I've boiled it down to nearly nothing as a script attached to this bug report:
<https://sourceforge.net/tracker/?func=detail&atid=560720&aid=3124990&group_id=80706>
it simply creates an Axis and then regularly shifts the x axis limits and calls 
canvas.draw() to display the change. (It also reports memory usage.) You can 
further simplify the script by commenting out the limes that alter the x axis 
limits, but then the display does not change (though matplotlib still leaks 
memory as long as canvas.draw is still called).

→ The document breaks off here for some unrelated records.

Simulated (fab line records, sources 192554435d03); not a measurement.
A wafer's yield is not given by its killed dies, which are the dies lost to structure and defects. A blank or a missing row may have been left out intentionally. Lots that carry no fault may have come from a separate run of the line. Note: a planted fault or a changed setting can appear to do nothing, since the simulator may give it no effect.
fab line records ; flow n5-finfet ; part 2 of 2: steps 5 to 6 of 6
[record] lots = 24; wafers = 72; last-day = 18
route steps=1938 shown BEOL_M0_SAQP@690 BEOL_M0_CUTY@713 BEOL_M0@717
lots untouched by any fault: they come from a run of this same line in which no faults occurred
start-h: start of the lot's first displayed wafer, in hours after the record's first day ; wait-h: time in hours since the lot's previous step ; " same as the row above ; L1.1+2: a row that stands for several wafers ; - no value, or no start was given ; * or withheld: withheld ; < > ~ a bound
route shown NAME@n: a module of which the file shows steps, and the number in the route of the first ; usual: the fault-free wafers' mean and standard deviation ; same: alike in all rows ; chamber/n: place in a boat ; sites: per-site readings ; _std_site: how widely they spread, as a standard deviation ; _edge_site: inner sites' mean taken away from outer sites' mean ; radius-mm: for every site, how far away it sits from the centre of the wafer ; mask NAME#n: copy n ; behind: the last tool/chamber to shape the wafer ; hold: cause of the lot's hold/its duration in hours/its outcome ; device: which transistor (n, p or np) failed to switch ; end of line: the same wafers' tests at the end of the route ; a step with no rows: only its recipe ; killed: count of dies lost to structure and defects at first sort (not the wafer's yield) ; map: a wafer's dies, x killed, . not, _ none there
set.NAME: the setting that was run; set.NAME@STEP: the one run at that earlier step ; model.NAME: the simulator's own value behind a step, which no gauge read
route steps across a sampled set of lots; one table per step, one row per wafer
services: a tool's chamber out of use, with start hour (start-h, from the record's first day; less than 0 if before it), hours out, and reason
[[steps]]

I will try ax.clear(). Thanks.

-- Russell

On Dec 12, 2010, at 8:08 AM, Friedrich Romstedt wrote:

> 2010/12/12 Russell Owen <ro...@uw.edu>:
>> Simply creating a blank Axes and calling canvas.draw() leaks memory -- even 
>> without displaying any data or shifting the x axes.
> 
> Okay, as a workaround have you tried ax.clear()?
> 
> So the example script provided by you can be boiled down further?
> 
> I'm using ax.clear() in a layered approach very extensively and have
> never noticed memory leaks with this.  I'm having a Layer object which
> can be fed by data, and when the data changes, it automatically will
> trigger an ax.clear() in the host stack, and then everything is
> redrawn.  Not the fastest, but fast enough.